About Fault Tolerance, Load Balancing, Replication, and Clustering

For sites with multiple servers, good performance is a result of proper fault tolerance and load balancing. The following discussion of fault tolerance, load balancing, replication, and clustering is an overview only. For more detailed information, consult the documentation to your clustering application.

The following diagram shows a typical clustering configuration. Each server node has a local disk which may contain information specific to the node. Both nodes share resources on a hard disk, although only one node at a time can access resources on the disk. The nodes are connected by a local, private interconnection. This configuration facilitates all of the replication and clustering features available in IIS. The shared resources make load balancing possible and the private interconnection facilitates failover and failback.

Fault tolerance

Fault tolerance is the ability of a site to continue to provide service even if server nodes fail. It means that if one server node stops working, another server node can immediately pick up the request load with minimal disruption to users. The process where the workload of one server node is automatically transferred over to another node is called failover. The process where the load is restored to the failed server node after it is back online is called failback. Failover and failback are processes that clustering applications perform automatically so that the user is typically unaware that either failover or failback has taken place.

Load balancing

Load balancing means that two servers can support larger amounts of activity by distributing the request load. Rather than having one server node that is overloaded and another that is not used much, the load can be shared equally. Load balancing can be achieved by assigning Web sites to a specific server node manually. In this way, any Web site can be accessed from either node, although a Web site may not be accessed from both nodes simultaneously.

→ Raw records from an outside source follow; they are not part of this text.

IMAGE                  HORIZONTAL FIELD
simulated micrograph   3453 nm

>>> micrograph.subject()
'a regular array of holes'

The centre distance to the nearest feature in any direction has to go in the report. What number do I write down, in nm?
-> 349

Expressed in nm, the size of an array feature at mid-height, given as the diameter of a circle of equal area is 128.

Note Typically, clusters are configured for both load balancing and fault tolerance.

Replication

Replication is the copying of content and / or configuration settings from one server to another so that both servers can offer the same resources to users. For clusters that share a data storage device such as a disk drive, replication of content is not necessary. Replication of configuration settings is, however, necessary for all clusters regardless of whether they share content. Many clustering applications support replication of both content and configuration settings. For more details see your clustering application documentation. IIS comes with its own utility to replicate configuration settings from one machine to any number of other machines. For details on using this utility see Replication and Clustering in IIS.

Clustering

Clustering allows two servers to appear as one to users. The computers are connected not only physically by cables, but also programmatically, through clustering software. This connection allows them to utilize features such as failover and load balancing that are not possible with stand-alone server nodes. Users may not even be aware that problems have occurred. Clustered servers can also share disk drives containing important information such as a database.